Another more technical note: if you want to learn deep unsupervised learning, I think this should be the first course as well. Prof. Hinton teaches you the intuition of many of these machines, you will also have chance to implement them. For models such as Hopfield net and RBM, it's quite doable if you know basic octave programming.

# So it's good, but is it outdated?

Learners these days are perhaps luckier, they have plenty of choices to learn deep topic such as deep learning. Just check out my own "Top 5-List". cs231n, cs224d and even Silver's class are great contenders to be the second class.

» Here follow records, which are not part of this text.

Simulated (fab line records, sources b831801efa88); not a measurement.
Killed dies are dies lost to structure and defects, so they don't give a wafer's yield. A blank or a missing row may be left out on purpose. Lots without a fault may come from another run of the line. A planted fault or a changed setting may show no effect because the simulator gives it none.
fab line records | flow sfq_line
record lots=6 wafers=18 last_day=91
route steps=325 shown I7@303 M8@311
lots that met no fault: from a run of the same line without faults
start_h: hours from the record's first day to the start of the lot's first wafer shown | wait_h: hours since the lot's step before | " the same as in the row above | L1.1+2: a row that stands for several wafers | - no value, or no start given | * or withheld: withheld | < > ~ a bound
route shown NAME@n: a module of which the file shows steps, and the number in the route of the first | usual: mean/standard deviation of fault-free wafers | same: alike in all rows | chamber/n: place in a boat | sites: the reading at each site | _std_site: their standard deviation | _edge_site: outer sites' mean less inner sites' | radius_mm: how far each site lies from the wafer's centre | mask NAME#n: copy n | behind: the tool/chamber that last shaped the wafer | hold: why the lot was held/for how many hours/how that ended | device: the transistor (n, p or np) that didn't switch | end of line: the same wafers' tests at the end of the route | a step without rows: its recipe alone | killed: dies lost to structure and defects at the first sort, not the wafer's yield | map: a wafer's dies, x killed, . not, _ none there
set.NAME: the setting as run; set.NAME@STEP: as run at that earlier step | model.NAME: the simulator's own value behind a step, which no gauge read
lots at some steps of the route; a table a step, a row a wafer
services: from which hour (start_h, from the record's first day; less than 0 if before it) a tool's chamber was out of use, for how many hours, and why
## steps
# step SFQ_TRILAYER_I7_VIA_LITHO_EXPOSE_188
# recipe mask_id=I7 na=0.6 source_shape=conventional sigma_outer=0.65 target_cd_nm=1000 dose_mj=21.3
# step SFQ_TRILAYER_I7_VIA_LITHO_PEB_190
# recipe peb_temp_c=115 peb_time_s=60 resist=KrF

But I still recommend NNML. There are four reasons:

- It is deeper and tougher than other classes. As I explained before, NNML is tough, not exactly mathematically (Socher's, Silver's Maths are also non-trivial), but conceptually. e.g. energy-based model and different ways to train RNN are some of the examples.
- Many concepts in ML/DL can be seen in different ways. For example, bias/variance is a trade-off for frequentist, but it's seen as "frequentist illusion" for Bayesian. Same thing can be said about concepts such as backprop, gradient descent. Once you think about them, they are tough concepts. So one reason to take a class, is not to just teach you a concept, but to allow you to look at things from different perspective. In that sense, NNML perfectly fit into the bucket. I found myself thinking about Hinton's statement during many long promenades.
- Hinton's perspective - Prof Hinton has been mostly on the losing side of ML during last 30 years. But then he persisted, from his lectures, you would get a feeling of how/why he starts a certain line of research, and perhaps ultimately how you would research something yourself in the future.
- Prof. Hinton's delivery is humorous. Check out his view in Lecture 10 about why physicists worked on neural network in early 80s. (Note: he was a physicist before working on neural networks.)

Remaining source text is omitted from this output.